Christopher Robin
By Brian Eggert |
Disney has been emptying the hunny pot of writer A.A. Milne and illustrator E.H. Howard’s beloved creation Winnie the Pooh since the 1960s, decades after Milne first created him in 1928. They began with a series of theatrical shorts, then continued to multiple television series, a handful of feature films, along with spinoff titles such as The Tigger Movie (2000) and Piglet’s Big Move (2003). Among the best and most timeless adaptations was their last journey to the Hundred Acre Wood, 2009’s simply titled and 2D-animated Winnie the Pooh, an imaginative adventure of the absent-minded stuffed bear, who drops the occasional profound adage that makes us think. “I used to believe in forever,” said Pooh Bear in one of Milne’s original books. “But forever’s too good to be true.” Whether he’s waxing philosophical about the importance of seizing the moment or chasing his red balloon, Pooh epitomizes an easygoing sweetness, offering a sort of Anglo-Saxon version of the Japanese kawaii aesthetic.
Christopher Robin, Disney’s latest attempt to reintroduce Pooh to a new generation, follows their recent trend of creating so-called live-action versions of their classic animated intellectual properties, including Alice in Wonderland, Maleficent, Cinderella, The Jungle Book, and Beauty and the Beast. “Live-action” is a term best used sparingly with these titles, since most of them rely on copious amounts of CGI animation to render their storybook worlds around the occasional living, breathing performer. Director Marc Foster adopts a style similar to David Lowery’s more restrained use of special FX on 2016’s Pete’s Dragon, placing fantastical creatures in the real world instead of a few human characters against a green screen backdrop. And so when the titular character, played by Ewan McGregor, returns to the childhood stomping grounds of his imagination, Pooh, Tigger, Piglet, Eeyore, and the rest look like stuffed animal versions of themselves, while Rabbit and Owl appear as photo-real talking animals.
The screenplay and story are credited to five writers, although the film’s distracting resemblance to Jon Favreau’s holiday classic Elf earns a raised eyebrow. In Elf, a comical fish-out-of-water tale unfolds as an innocent, magical character makes his way to the big city to rekindle his relationship with a distant loved one, who has since become a curmudgeonly and officious executive that no longer appreciates the simple joys of life and play. Gradually, the innocent and warm-hearted citizen of a mythologized land melts the cold heart of the executive, who, in a climactic scene, must tell off his bosses and choose family over his career. This basic plot trajectory perfectly describes Christopher Robin, with the grown-up boy from Milne’s storybook now a cynical World War II veteran who slaves away in postwar London as an efficiency expert at a luggage factory. His boss, the cartoonishly cruel Giles (Mark Gatiss), demands that Christopher Robin work rather than visit the family cottage of his childhood, thus requiring that he commit another in a string of broken promises to his frustrated wife (Hayley Atwell) and daughter (Bronte Carmichael), who visit the cottage without him.

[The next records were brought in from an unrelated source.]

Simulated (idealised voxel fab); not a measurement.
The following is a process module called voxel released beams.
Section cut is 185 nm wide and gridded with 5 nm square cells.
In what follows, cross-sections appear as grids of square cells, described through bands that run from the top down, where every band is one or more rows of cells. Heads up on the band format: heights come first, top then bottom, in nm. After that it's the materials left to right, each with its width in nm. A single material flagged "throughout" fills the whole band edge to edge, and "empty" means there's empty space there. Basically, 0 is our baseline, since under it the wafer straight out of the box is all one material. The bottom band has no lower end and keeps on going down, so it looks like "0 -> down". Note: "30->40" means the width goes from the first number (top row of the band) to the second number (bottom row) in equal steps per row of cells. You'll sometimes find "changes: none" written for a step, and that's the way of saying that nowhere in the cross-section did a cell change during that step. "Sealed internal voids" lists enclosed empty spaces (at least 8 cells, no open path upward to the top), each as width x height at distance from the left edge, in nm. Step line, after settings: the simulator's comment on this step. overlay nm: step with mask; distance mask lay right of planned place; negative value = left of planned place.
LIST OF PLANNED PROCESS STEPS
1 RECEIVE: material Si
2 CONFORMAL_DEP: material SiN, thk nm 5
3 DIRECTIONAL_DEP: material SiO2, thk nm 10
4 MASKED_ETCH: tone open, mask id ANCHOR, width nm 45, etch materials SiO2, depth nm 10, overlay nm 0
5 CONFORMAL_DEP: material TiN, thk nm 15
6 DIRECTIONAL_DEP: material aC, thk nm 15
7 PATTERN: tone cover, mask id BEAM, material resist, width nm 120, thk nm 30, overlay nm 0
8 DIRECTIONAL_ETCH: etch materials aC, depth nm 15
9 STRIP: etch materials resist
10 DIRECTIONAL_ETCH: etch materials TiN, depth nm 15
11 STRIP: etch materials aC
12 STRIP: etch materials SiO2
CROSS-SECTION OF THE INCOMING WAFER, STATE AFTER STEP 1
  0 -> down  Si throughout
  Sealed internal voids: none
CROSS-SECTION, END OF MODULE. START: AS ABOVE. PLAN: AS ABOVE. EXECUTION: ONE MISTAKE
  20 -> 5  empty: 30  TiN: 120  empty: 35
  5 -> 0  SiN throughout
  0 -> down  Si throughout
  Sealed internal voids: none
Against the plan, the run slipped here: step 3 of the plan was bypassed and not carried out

But when the overworked Christopher, now bereft of hope or imagination, accidentally spills honey in the kitchen, he awakes the sleeping Pooh (voice of Jim Cummings). Unable to find his band of plush friends, Pooh travels from the woodland to London to remind Christopher that he, too, was once a child. Unfortunately, the first hour of Christopher Robin is a drab, unpleasant affair, wherein the agitated executive often loses his patience or yells at Pooh Bear—a bastion of purity and innocence that, when exposed to bureaucratic cruelty or impatience, betrays Milne’s intent for the character. Such scenes feel blatantly manipulative and designed to bring us way down, when, inevitably, tender moments a few scenes later bring us up and warm our hearts. McGregor transitions from an obsessed professional to a delightfully silly chap quite easily, but the amount of time spent on establishing Christopher Robin’s dour state feels out of balance with the last forty-or-so minutes of his restoration to humanity.
Forster, responsible for wildly incohesive material from The Kite Runner to Quantum of Solace to World War Z, delivers a film that captures the look and feel of the United Kingdom, or at least some nostalgic version of it. Perpetually overcast skies and a predominance of gray tones saturate the muted color palette achieved by cinematographer Matthias Koenigswieser, which is interrupted by the brightly colored designs of Milne’s fantasy characters. Pooh’s red sweater, Piglet’s pink skin, and Eeyore’s blue fur help remind the protagonist that not everything is numbers, documentation, and presentations to a conference room of stuffy suits. Most convincing, as suggested, is the computer animation that brings Pooh and company to life, while the writers, rather than invent new and memorable sayings, rely on a quote-book of Pooh’s most famous lines, especially “I always get to where I’m going by walking away from where I’ve been” and “People say nothing is impossible, but I do nothing every day.”
The virtue of enjoying life, of doing nothing with loved ones rather than committing oneself to a thankless existence as a workaholic, also recalls the realization of Mr. Banks from Disney’s Mary Poppings or Robin Williams’ middle-aged Peter Pan in Hook, both obvious touchstones for the filmmakers of Christopher Robin. Which is to say, Disney has made another uninspired live-action version of a heartwarming character by relying on derivative ideas, and the result amounts to an unabashed cash-grab dependent on name-brand awareness. Having enjoyed many of Disney’s earlier Winnie the Pooh stories, either based on Milne or capturing the author’s easygoing pleasantness, Christopher Robin comes as a disappointment, as many of their live-action adaptations have. Then again, this is a minority opinion for these hugely successful productions, widely enjoyed by mainstream audiences. But after viewings of either Mary Poppins or Elf, this movie will seem suspiciously familiar.